The Edgar Winter Group, They Only Come Out at Night (Epic, 1972)
I first learned of this album when I heard it referenced in a Sun Kil Moon song. Mark Kozelek sings about his dad playing the album for him in a song called, appropriately enough, “I Love my Dad.” Indeed, the first thing to say about this album is that it’s the sort of album a certain kind of dad loves, the kind of dad who remembers drinking Budweiser in a pickup during long road trips along the great American highways.
People don’t make fun albums anymore. Almost all songs have beats now, but they tend to be of the chilliest, vacuum-sealed variety. They have a self-seriousness to them that great albums from the 70s just don’t have; they are not carefree. They Only Come Out at Night is a party record, almost a concept album about throwing a party, getting drunk, waking up hungover, questioning your choices, and then doing it all over again later on.
This is an album of power chords, guitar solos, squealing saxophones, boogie-woogie piano, and raucous, soulful vocals. Both Winter brothers were virtuosos—Johnny, who passed away in 2014, was an absolutely scorching guitarist, and Edgar can play just about anything with keys on it, not to mention the sax. Their main difference, it seems to me, is that Johnny was at his best on his own, playing stripped-down blues standards like on his second, self-titled album, while Edgar’s gift clearly shines brightest as bandleader, in company.
It helps that the back-up musicians are no slouches. Rick Derringer is the stand-out here, a great guitarist who played with both Edgar and Johnny on separate projects, Steely Dan, Alice Cooper, Todd Rundgren, and many others. Dan Hartman also pulls his weight, contributing various instruments and singing on most of the album’s songs, many of which he wrote or cowrote (notably “Free Ride”). Edgar himself wrote the other big hit, the Eagles-y “Round & Round,” which features a lovely pedal steel part in the background that adds texture to the background of an otherwise conventional song.

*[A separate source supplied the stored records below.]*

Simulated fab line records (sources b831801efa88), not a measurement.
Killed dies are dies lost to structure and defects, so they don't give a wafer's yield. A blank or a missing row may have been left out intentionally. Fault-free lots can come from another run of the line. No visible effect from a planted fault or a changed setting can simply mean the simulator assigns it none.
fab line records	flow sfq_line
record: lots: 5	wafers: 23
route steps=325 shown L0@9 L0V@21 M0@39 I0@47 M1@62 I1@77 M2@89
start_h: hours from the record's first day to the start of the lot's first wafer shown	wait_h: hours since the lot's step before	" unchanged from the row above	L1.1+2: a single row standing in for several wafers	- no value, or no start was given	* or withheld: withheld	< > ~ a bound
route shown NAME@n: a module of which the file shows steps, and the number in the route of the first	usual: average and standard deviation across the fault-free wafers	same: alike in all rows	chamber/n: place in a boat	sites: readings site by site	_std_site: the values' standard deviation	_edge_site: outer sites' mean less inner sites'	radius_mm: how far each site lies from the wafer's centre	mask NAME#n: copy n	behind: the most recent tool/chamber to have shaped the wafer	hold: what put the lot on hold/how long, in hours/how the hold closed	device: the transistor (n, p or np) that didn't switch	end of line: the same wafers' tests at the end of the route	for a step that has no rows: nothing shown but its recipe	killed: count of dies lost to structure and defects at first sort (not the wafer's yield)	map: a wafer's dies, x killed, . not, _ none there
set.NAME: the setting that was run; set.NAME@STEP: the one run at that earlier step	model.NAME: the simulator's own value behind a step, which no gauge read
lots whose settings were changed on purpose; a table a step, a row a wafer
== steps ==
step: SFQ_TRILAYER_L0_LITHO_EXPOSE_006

One might fault the Edgar Winter Group for, at times, channeling other, more original bands. The Stones, T-Rex, Rundgren, the Eagles, and others can all be heard on this album. But originality is not the name of the game on an album like this; it’s not about the band, it’s about us, and how good we feel.
Like all parties, the album does start to wind down after a while. The slow-dance moment of the album, “Autumn,” written and sung by Hartman, is nice in a soft-rock sort of way, but its uninspired lyrics (“I lost my lover / and my summer, too / to Autumn”) ultimately make it one of the weaker moments on the record. Thankfully the tempo picks up with the two album closers, the righteous “We All Had a Real Good Time” and the classic rock-radio staple, “Frankenstein.” In terms of the album’s sequencing, this last song sounds like a bit of a jarring afterthought, too seamlessly virtuosic compared to what came before it. Ultimately, though, its irresistibly wonky character makes it an appealing and iconic track.
Overall, I think the heart of They Only Come Out at Night is in the earlier songs, which have a looseness and grit that recalls the ramshackle troupe of Joe Cocker’s Mad Dogs and Englishmen—this is why the opener, “Hangin’ Around,” remains my favorite song of the album.
Somehow They Only Come Out at Night presents its debauchery with a levity bordering on naiveté and a “take it as it comes” attitude. The 70s (at least the part of the 70s continuous with the 60s) were not dead yet; we would have to wait a few more years for Neil Young to kill them off with Tonight’s the Night.
For now, on this album, the coast is still clear. “They only come out at night,” the album seems to say, “but don’t worry—they don’t bite.”